Comedy series brings Philly to the screen

For five days in Summer 2012, Ted Pauly and Melissa Silverman travelled from Cherry Hill, New Jersey, to a loft on Sixth Street and Girard Avenue that housed a creative collective, gallery and batting cages.

The Girard Avenue loft, also known as Girard Hall, was the main filming site for “All Over It,” a fictional comedy web series set in Fishtown. “All Over It” focuses on the fictional group, The Batatat Collective, comprised of artists who live together and try to sell their creative ideas for money.

The series was created, written and directed by Pauly and Silverman, college friends who also worked together for MTV.

The show was originally meant to be a 22-minute pilot. After workshopping the show, Silverman and Pauly decided to split what they had filmed into short episodes and post it on their own online.

Episodes of “All Over It” can be viewed on YouTube, Vimeo and on the series’ website. The first episode premiered on Feb. 2 and since then, four more episodes have been posted. The series will have nine episodes in total.

“I think [the series] kind of reflects the way [Silverman] and I work,” Pauly said. He explained the two would work on creative ideas together and eventually thought of an idea for a show about a group of people living together “longer than normal.”

When the pair originally wrote the show, they did not have any one particular place for the setting in mind.

“Our producer brought up the idea of Philly and we jumped at it,” Pauly said. Pauly grew up outside of Philadelphia in Wayne, Pennsylvania and always had a love for the city.

“Philly was like ‘it’ for me,” Pauly said. “That’s where I wanted to be.”

Silverman grew up in New York City, but said she appreciated what Philadelphia had to offer.

“Philly really resonated and made perfect sense [for the show],” she said.

Life imitated art as many of the residents of the Girard loft were actually part of a creative collective. Some of the residents even helped out on set, including Temple alumnus Jacob Kindlon.

Kindlon, a film major, was a script supervisor and production assistant on set.

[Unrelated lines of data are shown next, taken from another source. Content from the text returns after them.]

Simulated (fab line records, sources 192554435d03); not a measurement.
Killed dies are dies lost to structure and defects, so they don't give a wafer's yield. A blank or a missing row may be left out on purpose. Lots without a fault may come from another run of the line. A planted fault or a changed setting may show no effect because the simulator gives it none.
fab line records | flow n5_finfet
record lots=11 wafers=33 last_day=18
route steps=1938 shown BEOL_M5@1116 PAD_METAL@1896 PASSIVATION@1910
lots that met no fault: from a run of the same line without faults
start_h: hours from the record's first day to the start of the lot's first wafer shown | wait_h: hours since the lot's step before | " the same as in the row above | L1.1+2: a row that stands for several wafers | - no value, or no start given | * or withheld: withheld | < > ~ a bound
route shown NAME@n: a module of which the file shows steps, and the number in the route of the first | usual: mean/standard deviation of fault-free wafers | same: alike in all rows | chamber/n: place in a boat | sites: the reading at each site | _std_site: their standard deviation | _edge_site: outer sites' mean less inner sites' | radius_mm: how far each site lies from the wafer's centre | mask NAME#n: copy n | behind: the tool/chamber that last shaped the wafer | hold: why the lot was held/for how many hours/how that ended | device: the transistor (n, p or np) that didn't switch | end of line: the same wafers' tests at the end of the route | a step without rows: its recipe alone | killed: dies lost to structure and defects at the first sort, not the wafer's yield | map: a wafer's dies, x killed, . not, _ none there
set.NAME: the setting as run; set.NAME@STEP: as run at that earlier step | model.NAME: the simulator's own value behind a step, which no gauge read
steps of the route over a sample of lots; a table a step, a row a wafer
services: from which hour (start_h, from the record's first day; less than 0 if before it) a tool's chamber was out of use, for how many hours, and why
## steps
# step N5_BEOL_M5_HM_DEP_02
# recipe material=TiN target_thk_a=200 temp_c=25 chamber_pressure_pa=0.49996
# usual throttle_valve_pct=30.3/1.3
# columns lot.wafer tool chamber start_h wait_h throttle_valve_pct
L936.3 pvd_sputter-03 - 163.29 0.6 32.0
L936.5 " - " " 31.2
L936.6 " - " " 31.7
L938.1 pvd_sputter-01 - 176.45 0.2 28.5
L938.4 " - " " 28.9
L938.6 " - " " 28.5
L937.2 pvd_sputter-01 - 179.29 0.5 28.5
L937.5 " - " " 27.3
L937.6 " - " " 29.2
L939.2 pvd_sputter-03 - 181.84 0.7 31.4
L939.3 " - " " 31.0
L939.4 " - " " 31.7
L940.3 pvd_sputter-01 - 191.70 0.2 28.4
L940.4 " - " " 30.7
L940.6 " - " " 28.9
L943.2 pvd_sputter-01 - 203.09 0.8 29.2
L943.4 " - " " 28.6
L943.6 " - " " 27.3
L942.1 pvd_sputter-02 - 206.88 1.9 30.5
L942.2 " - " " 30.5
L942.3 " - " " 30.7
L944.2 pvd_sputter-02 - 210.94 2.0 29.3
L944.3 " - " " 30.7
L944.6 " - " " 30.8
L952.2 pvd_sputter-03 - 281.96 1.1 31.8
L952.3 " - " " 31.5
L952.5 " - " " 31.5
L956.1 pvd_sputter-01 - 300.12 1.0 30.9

“It was pretty amazing at that time,” Kindlon said. “Definitely the biggest set I had ever worked on up to that point, and as script supervisor I got to see every single second of it.”

As a member of a creative collective, Kindlon said he appreciated the series’ authenticity.

“Our way of life was super similar to the scenes depicted in the series,” he said.

To fill the roles of the eclectic artists that make up the show, Pauly and Silverman held casting calls in New York.

“Each person we ended up with was made for the part,” Silverman said.

Silverman said the cast members were all talented improvisers and often did not stick to the script.

“A fair amount of [what is] funny about the show is improv,” Silverman said. “Our [director of photography] would have to hold back laughter.”

Chris O’Brien, a New York improviser and actor, plays Mike, the leader of The Batatat Collective.

“Everyone is irresponsible in this loft, and he is the responsible one trying to get them all together,” O’Brien said.

The cast also includes H. Jon Benjamin, who is known for voicing the title character in FOX’s animation comedy
“Bob’s Burgers.”

“He was amazing, easy to work with and hilarious,” Pauly said.  “He is the kind of person that doesn’t need direction.”

Pauly said the shooting schedule was very ambitious and a “race to the finish everyday.”

“There is always that tension, like, ‘Are we going to get everything done?’” Pauly said.

However, Silverman said shooting was overall a very positive experience.

“People really had fun,” she said. “It was inspiring to be around our cast, who always kept their energy.”

Pauly said reception for the series has been positive so far.

“We have gotten a decent amount of press,” he said. “It feels like it’s still early going on, but we are just knocking on wood and hoping people continue to like it.”

As for the future of the series, Pauly and Silverman said they would be interested in making more episodes if it continues to be well-received and the cast is willing. The two have other creative ideas that they are considering developing down the road, but are proud of their work on “All Over It.”

“We spend our days working on our own ideas, and it’s great to have something we created and finally get to share it,” Silverman said.